PL Capital Group principal Richard Lashley noted, “We are pleased to nominate two highly qualified candidates, both with significant professional credentials as well as local ties to the communities served by Synergy.” Mr. Lashley added, “we are taking on this task on behalf of all shareholders because Synergy has not performed the way we had hoped during the past two years. Synergy’s Return on Equity (ROE) was less than 5% in both 2004 and 2005, well below the average thrift which had a ROE of 12.8% and the average publicly traded thrift which had a 12.4% ROE during that same period. Synergy’s Return on Assets (ROA) was also less than one-half of the average thrift ROA in 2004 and 2005. Synergy’s core deposits also declined in both 2005 and 2004.”
Mr. Palmer also noted, “We are also disappointed that despite this performance, over the past three years Synergy’s directors and officers have received compensation and benefits with a current value of over $14 million, which exceeds the total amount of net income earned by Synergy ($12 million) during the same period. Each and every incumbent director has received in excess of $500,000 of compensation and benefits value during this period.”
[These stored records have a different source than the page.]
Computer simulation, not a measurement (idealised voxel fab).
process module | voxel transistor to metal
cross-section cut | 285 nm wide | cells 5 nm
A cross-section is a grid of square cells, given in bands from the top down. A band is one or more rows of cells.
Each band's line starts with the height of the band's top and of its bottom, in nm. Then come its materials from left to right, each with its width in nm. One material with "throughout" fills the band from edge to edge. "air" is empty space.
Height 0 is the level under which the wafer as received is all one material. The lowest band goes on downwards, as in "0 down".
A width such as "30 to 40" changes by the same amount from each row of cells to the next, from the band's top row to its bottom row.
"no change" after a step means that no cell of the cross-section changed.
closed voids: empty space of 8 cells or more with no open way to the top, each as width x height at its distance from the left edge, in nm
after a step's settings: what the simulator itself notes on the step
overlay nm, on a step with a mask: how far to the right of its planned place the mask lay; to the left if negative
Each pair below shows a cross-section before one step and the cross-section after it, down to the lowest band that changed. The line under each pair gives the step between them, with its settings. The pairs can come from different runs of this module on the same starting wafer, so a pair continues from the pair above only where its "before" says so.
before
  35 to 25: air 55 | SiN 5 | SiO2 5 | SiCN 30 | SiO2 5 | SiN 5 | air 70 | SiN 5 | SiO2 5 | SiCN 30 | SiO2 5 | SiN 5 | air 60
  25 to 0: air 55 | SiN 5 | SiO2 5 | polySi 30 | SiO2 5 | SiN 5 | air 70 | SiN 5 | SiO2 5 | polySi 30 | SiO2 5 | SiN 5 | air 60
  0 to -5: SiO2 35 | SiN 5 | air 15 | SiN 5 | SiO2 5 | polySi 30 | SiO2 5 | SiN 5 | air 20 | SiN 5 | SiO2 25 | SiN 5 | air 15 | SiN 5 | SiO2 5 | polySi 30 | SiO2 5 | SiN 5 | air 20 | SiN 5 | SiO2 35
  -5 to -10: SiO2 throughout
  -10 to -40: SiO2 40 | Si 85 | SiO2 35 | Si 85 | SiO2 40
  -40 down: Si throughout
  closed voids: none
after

The PL Capital Group nominees would like to see Synergy allocate $20 million of capital to stock buybacks, particularly in light of the low ROE currently generated by Synergy. They would also like to see changes made in numerous aspects of Synergy’s corporate governance, as disclosed in PL Capital Group’s proxy statement filed with the Securities and Exchange Commission.
This press release does not constitute a solicitation of proxies for any meeting of Synergy’s stockholders. Such solicitation is being made only pursuant to proxy materials complying with the requirements of Section 14(a) of the Securities Exchange Act of 1934, as amended, and the rules and regulations thereunder.